As such, we applied for legal aid funding and once this was granted, we drafted an application to the court to discharge the care order in relation to Oscar. Alongside this application, we also filed a detailed statement which explained the grounds of our application, including the many changes made by the mother and why it was in Oscar’s best interests to be returned to her care. An initial hearing was listed shortly after, and the Local Authority and the child’s Guardian were made parties to the case.
As is typical in a discharge of care order case, we requested that the mother undergo a new parenting assessment by an Independent Social Worker. We then also requested an updated psychological assessment of the child and mother. Both assessments were necessary in demonstrating the current capabilities of the mother and Oscar and these assessments would also help identify what support is needed, if any, should Oscar be returned.
Whilst the discharge proceedings were ongoing, Oscar sadly experienced a series of placement breakdowns and he was moved from placement to placement, which is highly unsettling for any child but especially so for a child with severe autism. We stressed to the court and parties how harmful and disruptive this was for Oscar and we requested that he be placed with his mother in the interim, as a testing period, to see how he settled. After a short transitional period, Oscar was placed in the mother’s care in June 2021, and we were pleased that all of the professionals involved in the case recognised that Oscar was happy and thriving in her care.
The parenting assessment of the mother was overwhelmingly positive, and the psychological assessment highlighted how capable the mother was at understanding and meeting Oscar’s needs. The Local Authority and Guardian’s final evidence was then filed and served, which was extremely positive and supported our application to discharge the care order, with Oscar remaining in the mother’s care. A final hearing then took place in November 2021, during which the court discharged Oscar’s care order.
Discharge cases do not always have a positive outcome as parents have often not made sufficient changes. However, we were fortunate in this case to be representing such a devoted and dedicated mother who had worked hard to improve herself and to make the necessary changes to be reunited with her son. It was clear to all parties that it was the right decision to return Oscar to his mother and family, who adored him, and who would be able to meet his physical and emotional needs to a very high standard.

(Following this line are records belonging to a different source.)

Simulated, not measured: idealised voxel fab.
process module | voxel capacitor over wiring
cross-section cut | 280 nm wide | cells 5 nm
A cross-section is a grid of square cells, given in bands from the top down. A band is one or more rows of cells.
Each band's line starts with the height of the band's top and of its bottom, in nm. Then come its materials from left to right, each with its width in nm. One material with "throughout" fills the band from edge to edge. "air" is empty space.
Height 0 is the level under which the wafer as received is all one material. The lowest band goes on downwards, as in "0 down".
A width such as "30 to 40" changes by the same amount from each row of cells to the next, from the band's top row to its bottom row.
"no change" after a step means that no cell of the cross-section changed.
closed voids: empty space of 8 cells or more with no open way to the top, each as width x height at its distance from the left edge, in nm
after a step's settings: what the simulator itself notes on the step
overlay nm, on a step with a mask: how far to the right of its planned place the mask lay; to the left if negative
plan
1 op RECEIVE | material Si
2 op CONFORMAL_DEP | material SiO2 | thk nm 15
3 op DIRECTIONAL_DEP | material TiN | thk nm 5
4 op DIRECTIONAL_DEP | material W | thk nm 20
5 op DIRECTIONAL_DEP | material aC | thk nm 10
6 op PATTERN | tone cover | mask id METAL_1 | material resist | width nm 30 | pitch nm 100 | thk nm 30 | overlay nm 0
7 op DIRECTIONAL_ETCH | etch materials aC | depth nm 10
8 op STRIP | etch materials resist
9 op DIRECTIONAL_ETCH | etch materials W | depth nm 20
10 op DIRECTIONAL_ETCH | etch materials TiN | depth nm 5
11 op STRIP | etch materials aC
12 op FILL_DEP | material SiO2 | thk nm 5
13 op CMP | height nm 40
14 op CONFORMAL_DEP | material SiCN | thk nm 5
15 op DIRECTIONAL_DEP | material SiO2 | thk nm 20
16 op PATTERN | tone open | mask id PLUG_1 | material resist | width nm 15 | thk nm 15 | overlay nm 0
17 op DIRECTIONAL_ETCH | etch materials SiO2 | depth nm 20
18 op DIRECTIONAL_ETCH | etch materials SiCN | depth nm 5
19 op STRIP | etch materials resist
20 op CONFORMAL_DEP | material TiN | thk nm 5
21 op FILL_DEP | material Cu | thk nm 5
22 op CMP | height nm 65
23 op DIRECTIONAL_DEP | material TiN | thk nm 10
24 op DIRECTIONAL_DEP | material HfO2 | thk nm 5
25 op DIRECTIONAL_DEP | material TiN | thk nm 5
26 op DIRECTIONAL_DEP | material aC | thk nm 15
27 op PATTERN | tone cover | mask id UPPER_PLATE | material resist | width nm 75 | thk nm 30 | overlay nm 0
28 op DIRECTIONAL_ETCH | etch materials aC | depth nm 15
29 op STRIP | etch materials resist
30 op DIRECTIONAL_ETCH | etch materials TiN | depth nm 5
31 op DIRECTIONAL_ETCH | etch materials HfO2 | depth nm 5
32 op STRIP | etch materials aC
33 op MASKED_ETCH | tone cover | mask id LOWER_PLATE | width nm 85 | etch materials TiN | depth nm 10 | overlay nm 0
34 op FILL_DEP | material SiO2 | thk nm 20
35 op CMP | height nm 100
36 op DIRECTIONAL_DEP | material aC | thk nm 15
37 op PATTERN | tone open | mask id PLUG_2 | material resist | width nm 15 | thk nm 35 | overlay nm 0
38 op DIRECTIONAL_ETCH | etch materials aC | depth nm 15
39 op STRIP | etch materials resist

It was a pleasure working with this mother and it was hugely satisfying to help achieve this positive result for her. Indeed, it is cases like this that stay with us and help us to remember that we are making a positive impact in people’s lives. The mother shared these kind words with us following the conclusion of the case:
“I can never thankyou enough for all you have done for us and advised us on. This time last year I was broken and hopeless. This year I have my two beautiful children safe and home and loved. Oscar* will never fully understand any of this but he is thriving and knows he is loved and part of a family. My daughter has a chance to know her brother and he has a sister to grow with. I can never get back the time I lost but thanks to you and Anne, I don’t have to live another day without feeling whole.
If you ever feel like what your doing isn’t changing the world, know that you have saved my life. Eternally grateful. Thank you.”
*False name used to protect identity of child.